A Fighter’s Fear, Like Feathers Stroking Your Face | How to Accept it

One of a fighter’s greatest and most difficult tasks is dealing with fear. I always get nervous before fights and at the beginning of my fight career I rejected...

One of a fighter’s greatest and most difficult tasks is dealing with fear. I always get nervous before fights and at the beginning of my fight career I rejected the word “fear” to describe what I was experiencing. I didn’t want to acknowledge it I would shut it out – because I shouldn’t be afraid, because a fighter should be fearless. In truth, I was shutting down that feeling in order to pretend that I was calm and focused; and while I was calm, I was entering into fights “too low,”  or flat, in my energy. This is one of the benefits of fighting a lot. Fighting is a process, a discovery. I learned, maybe 25 or 30 fights in that I needed that fear and I needed those nerves to help propel me. But I’d judged those emotions as being a deficit and out of place. So my focus was on avoiding the feelings rather than accepting them. And when you try to avoid something or make it go away, the focus can become greater than if you just let it be. It takes energy to suppress something like fear or anxiousness. I was maybe a little prideful that I was so “calm” going into the ring, but there were levels of awareness I was yet to go through.

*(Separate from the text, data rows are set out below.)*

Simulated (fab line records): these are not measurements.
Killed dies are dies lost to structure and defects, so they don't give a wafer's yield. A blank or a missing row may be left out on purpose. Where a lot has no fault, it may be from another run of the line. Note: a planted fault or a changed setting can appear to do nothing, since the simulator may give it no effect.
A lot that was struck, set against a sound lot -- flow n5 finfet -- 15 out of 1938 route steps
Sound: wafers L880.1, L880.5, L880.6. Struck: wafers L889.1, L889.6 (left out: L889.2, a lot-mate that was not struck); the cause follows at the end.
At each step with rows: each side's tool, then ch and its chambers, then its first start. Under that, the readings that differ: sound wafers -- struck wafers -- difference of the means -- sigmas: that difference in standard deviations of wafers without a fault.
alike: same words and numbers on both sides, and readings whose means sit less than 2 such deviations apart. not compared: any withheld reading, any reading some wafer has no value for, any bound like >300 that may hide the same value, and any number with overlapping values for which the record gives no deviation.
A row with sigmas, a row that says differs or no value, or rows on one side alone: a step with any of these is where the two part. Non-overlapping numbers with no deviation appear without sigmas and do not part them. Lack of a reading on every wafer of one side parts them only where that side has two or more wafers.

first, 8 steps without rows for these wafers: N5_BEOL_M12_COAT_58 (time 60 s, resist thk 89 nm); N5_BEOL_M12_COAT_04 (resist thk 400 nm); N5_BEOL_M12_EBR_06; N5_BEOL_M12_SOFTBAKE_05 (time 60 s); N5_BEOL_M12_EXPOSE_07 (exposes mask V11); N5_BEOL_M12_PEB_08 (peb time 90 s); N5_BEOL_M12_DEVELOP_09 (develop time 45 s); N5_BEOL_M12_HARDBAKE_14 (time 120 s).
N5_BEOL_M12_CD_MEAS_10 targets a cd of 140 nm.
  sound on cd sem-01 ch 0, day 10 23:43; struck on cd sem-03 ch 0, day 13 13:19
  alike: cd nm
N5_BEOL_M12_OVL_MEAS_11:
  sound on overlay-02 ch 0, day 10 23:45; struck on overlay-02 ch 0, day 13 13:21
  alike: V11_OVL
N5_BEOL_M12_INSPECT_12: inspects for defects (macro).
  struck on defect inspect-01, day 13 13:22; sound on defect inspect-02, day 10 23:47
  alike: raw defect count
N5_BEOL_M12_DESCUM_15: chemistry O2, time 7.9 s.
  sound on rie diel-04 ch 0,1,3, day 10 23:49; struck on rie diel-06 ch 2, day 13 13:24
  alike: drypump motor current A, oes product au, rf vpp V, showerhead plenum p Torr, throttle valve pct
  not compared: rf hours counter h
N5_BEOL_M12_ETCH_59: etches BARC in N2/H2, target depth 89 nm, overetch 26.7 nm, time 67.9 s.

The Mental Advantage of Accepting Fear

With much more experience I learned to just call these feelings as they were: fear and nervousness. But it still took a long time to accept them, to stop trying to shoo them away as being evidence of my failure; failure to prepare, failure to be tough, failure to be a fearless warrior. That’s all bullshit. It’s as ridiculous as believing that someday you’ll just reach a point in conditioning when you never fatigue. You can push that line to have great cardio, you can condition yourself to keep going despite pain and fatigue, but you can’t get rid of them all together – and you don’t want to. Once you accept fear into your reality, at that stage, the trick is to teach yourself how to keep going despite fear; how to believe in yourself despite it and to stop perceiving it as a “sign” that you’re ill prepared, unready, or unworthy. Before every single fight I feel a few waves of nervousness and fear, almost like clockwork as the hours draw near to the event. I don’t like feeling it, but I accept it in the same way I accept that I’m going to have to pee 100 times prior to getting in the ring. Being nervous actually gives me a small sense of confidence, because this fear has never stopped me. Not once. It can come with me into the ring but it can’t make decisions for me, it can’t be the most important thing – and that includes taking energy and focus to try to chase it away.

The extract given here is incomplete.